The Bank of England has ordered a new investigation into the risks of black-box trading in the wake of August's "Shanghai Shock" market turmoil, which featured sharp swings in global asset prices. In its quarterly assessment of threats to stability, the bank's financial policy committee (FPC) cited the chaos of 24 August as evidence of the fragility of markets and the risks of computer-driven trading amplifying their volatility.
The bank warned that automated trading and the use of pro-cyclical trading strategies that could exacerbate price moves "may be growing in importance". It fears that the additional volatility they produce could have a more widespread and persistent impact on the provision of credit in the broader economy.
The FPC, chaired by governor Mark Carney, revealed that it had asked for further analysis of the risks from the bank and the Financial Conduct Authority, following the episode in the summer. On 24 August, security prices plummeted and currencies fluctuated wildly in response to fears of a Chinese slowdown. A 9% drop in share prices in Shanghai threatened to contagion and wiped $1tn from global share values. In London, the FTSE 100 index fell by 4.7%.
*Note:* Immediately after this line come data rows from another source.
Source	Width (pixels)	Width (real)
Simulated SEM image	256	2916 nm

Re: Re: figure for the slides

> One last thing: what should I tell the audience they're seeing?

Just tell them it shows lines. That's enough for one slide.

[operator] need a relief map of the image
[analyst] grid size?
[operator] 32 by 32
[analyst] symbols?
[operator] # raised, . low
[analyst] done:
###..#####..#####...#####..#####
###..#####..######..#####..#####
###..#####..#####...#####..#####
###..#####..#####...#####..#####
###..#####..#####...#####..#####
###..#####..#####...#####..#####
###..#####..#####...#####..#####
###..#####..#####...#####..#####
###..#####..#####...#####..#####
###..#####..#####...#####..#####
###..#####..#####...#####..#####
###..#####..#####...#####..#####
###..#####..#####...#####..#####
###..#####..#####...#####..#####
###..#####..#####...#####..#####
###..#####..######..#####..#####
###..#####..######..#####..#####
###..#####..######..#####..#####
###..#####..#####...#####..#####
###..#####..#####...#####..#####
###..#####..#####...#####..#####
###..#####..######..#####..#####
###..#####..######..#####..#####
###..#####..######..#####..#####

"I've never seen anything like it," one City veteran told The Times newspaper during the day. "It seems like us against the machines." Regulators are concerned by computer-driven trading because deals take place so fast that they cannot be monitored by humans and because volumes can be huge.
Andy Haldane, chief economist at the Bank of England, recounts a story of a high-frequency trading firm that became insolvent in 16 seconds when an employee accidentally activated an algorithm. The firm released it was insolvent only 47 minutes later.
Meanwhile the FPC said that risks of a downturn in China and other emerging markets had risen. British banks have loans and other assets in China and other emerging markets equivalent to 3.5 times their total core capital. The ability to withstand more emerging market chaos is at the centre of new stress tests to appear in December.
In its first formal assessment of the "Shanghai Shock" episode, the FPC said currency markets and Wall Street had behaved "in a disorderly way." It pointed to the suspension of trading on the New York stock exchange of more than 1,000 individual shares, which led to "large discounts" between exchange-traded funds and the underlying equities on which they were based.
The FPC has previously ordered investigations into sudden and short-term financial market spasms. "To date the episodes have been short-lived and without system consequences," it said on 25 September, but it remains concerned, particularly about the way disorderly conditions in one market can affect others.